WATCH: Uzbek President Islam Karimov meets with Jose Manuel Barroso, the president of the European Commission, in Brussels. (Video by Reuters)By Rikard Jozwiak
BRUSSELS -- Top NATO and European Union officials met Uzbek President Islam Karimov in Brussels amid strong condemnation from nongovernmental organizations, who bemoan Tashkent’s woeful human rights record.
The Brussels visit is the first in years for the authoritarian leader and has dismayed rights groups, who say it marks his rehabilitation in the West.
Karimov met EU Commission President Jose Manuel Barroso and Energy Commissioner Gunther Oettinger, signing a memorandum on technical energy matters, as well as concluding an agreement to establish an EU delegation in Uzbekistan.

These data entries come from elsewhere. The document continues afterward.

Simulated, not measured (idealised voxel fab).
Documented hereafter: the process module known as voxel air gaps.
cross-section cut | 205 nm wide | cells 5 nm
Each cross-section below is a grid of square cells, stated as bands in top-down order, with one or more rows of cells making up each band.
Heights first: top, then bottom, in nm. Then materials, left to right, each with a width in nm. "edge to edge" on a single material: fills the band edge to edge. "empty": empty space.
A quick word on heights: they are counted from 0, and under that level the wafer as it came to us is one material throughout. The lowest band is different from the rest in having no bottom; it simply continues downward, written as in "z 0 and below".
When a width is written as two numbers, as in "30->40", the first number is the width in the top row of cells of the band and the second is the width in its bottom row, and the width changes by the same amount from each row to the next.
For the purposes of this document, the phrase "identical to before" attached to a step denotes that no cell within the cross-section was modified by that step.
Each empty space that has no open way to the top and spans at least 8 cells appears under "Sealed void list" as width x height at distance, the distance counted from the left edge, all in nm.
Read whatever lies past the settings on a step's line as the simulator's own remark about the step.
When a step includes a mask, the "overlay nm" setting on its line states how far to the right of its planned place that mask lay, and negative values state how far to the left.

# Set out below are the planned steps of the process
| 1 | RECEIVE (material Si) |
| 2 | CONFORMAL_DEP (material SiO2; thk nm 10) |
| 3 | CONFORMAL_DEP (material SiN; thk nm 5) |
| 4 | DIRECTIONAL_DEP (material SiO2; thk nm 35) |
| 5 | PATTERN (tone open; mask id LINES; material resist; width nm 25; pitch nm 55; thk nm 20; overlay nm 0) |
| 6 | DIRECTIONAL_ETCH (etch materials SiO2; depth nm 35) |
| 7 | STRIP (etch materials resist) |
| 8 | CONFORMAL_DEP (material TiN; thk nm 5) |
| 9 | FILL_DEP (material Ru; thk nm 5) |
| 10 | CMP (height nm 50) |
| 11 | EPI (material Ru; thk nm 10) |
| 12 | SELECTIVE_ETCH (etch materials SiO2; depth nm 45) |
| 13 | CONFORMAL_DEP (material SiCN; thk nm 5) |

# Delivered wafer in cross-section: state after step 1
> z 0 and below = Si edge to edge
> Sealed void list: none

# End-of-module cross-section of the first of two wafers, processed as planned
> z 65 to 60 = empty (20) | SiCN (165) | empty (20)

Barroso raised the issue of human rights, citing several individual cases of human rights defenders still imprisoned in the country.
He also raised the issue of the accreditation of the Human Rights Watch representative (HRW) in Tashkent and requested that Karimov allow an International Labor Organization (ILO) monitoring mission to address the issue of any remaining child-labor practices.
"The European Union follows a policy of critical, conditional, and comprehensive engagement with Uzbekistan," a statement from Barroso read. "I have raised all key concerns of Europe, notably regarding human rights and fundamental freedoms, which stand at the heart of EU foreign policy.
"I believe it is through such a robust eye-to-eye dialogue -- and not an empty-chair policy -- that we can further the EU's unanimously agreed policy of engagement most effectively."'Disappointingly Weak'
Human rights groups have, however, been extremely critical of how the European Commission has handled Karimov’s visit.
The visit coincided with a Human Rights Watch report
that criticized Western governments for being too soft on repressive regimes. The report said the EU’s "position on human rights in Uzbekistan remained disappointingly weak, with virtually no public expressions of concern about Uzbekistan’s deteriorating record."
Uzbek human rights activists Nadejda Ataeva was among those who rallied in Brussels in protest to Karimov's visit.
Gregoire Thery of the International Federation for Human Rights says the EU lost its credibility after lifting its sanctions on Uzbek officials despite not obtaining an independent investigation into the 2005 Andijon massacre, in which hundreds of peaceful demonstrators lost their lives.
"The sanctions were imposed for a specific reason, it was the massacre of Andijon," Thery told RFE/RL. "There were a number of specific conditions to lift it and the EU lifted the sanctions despite that none of the conditions was met."
Karimov's visit drew a protest outside the European Commission headquarters this morning, where several prominent Uzbek human rights defenders, such as Nadejda Ataeva, also spoke up about the situation in their country.
"Islam Karimov's visit to Brussels gives us a reason to bring to the attention of the European public the practices of torture, forced disappearances, extrajudicial executions, and reprisals [in Uzbekistan]," she said.'Shameful'
Mutabar Tadjibaeva, sentenced to eight years in prison for her outspoken criticism of the government over Andijon, said it was “shameful” that the EU was speaking to the Uzbek president, but hoped that the EU would be firm on human rights issues.
"I request the EU to demand from the Uzbek dictator to allow human rights activists in Uzbekistan to work openly and freely," Tadjibaeva told RFE/RL.
But others say dialogue, as exemplified by today's visit, can make a difference.
Inese Vaidere is a European parliament member from Latvia and a member of the parliament's EU-Uzbekistan delegation.
"If we ignore this country, we will not be able to change the situation," Vaidere says. "We should not forget the human rights situation, but there are other issues as well."
NATO Secretary-General Anders Fogh Rasmussen (right) meet Karimov at NATO headquarters in Brussels.
During his Brussels trip, Karimov is also meeting NATO Secretary-General Anders Fogh Rasmussen.
Uzbekistan signed a treaty with the military alliance in 2009 about the transit of nonlethal equipment through the country to NATO-led forces in Afghanistan.
During a press conference earlier in the day, Rasmussen said it was natural to meet with the leader of one of the alliance's partner countries. But he said that he, too, would raise the issue of human rights with the Uzbek president.
"Within our partnerships, we have a continuous dialogue with our partners, including a dialogue on democracy and human rights," he said, "and that will also be one of the topics for discussion."